Παρασκευή, 8 Ιανουαρίου 2016

Chinese Markets Steady After Volatile Week



8-1-16

Chinese markets steadied on Friday after officials decided to stop using so-called "circuit breaker" tactics aimed at preventing dramatic slides in the stock market. Glitches to the system provoked broad sell offs, and on Thursday, Chinese stocks fell more than 7 percent. Concerns over China's economy (NYT) caused reverberations in U.S., European, and Asian markets. Meanwhile, U.S. and European stocks rose Friday after data showed the United States created more jobs than expected (WSJ) in December.



ANALYSIS

"At best confidence can return quickly without much effect on the global economic outlook, as it did after last summer’s turmoil also centred on China. But as 2008 taught everyone, once confidence disappears, the effect on the global economy can be massive — potentially bringing down companies, banks, markets and the financial system. It is no wonder economists such as Andy Haldane, Bank of England chief economist, talk about emerging markets as potentially being the third leg of the global financial crisis," says Chris Giles at the Financial Times.

"China’s management of its currency has been fascination for American observers for decades, as economists have long suspected that China undervalued its currency in order to subsidize its manufacturing and export industry. But those fears subsided in recent years, as the Chinese governmentallowed its currency to appreciate as part of a broader effort to rebalance its economy away from relying on investment and exports to one reliant more on domestic consumption," writes Chris Matthews at Fortune.
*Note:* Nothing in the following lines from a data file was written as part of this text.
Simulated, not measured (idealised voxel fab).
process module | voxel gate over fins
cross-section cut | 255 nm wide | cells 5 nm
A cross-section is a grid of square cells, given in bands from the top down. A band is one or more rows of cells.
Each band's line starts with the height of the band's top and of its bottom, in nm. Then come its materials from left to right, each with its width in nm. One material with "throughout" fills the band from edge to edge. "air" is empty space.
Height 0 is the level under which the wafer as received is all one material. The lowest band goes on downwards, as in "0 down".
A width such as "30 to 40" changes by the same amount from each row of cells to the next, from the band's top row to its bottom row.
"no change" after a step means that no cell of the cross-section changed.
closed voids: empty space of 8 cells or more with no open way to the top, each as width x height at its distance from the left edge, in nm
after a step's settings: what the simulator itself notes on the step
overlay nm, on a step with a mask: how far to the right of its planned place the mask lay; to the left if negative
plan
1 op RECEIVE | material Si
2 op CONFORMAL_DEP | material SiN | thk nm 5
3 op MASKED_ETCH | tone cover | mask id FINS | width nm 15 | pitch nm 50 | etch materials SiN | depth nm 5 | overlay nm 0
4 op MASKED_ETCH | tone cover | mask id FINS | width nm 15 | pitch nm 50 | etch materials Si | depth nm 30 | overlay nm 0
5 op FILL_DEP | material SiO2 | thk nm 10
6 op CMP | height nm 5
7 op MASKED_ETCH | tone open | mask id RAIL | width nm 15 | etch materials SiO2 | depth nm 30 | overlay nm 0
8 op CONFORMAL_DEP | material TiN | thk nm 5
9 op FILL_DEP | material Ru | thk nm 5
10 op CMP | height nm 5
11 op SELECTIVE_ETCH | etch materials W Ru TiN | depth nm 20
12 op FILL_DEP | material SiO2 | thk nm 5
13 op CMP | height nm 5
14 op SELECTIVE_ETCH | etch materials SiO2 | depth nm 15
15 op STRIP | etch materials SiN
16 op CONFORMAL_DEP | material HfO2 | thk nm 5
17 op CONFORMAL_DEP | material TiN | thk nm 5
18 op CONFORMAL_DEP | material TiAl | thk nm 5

"The slowing Chinese economy doesn't have to undergo a chaotic collapse caused by financial instability. The authorities have significant policy flexibility and a range of effective tools. The turmoil in the stock market and, increasingly, the offshore currency market, are largely self-inflicted wounds rather than the inevitable consequence of disorderly deleveraging. And the country’s huge financial reserves can limit the effect of recent policy mistakes," writes Mohamed A. El-Erian at Bloomberg View.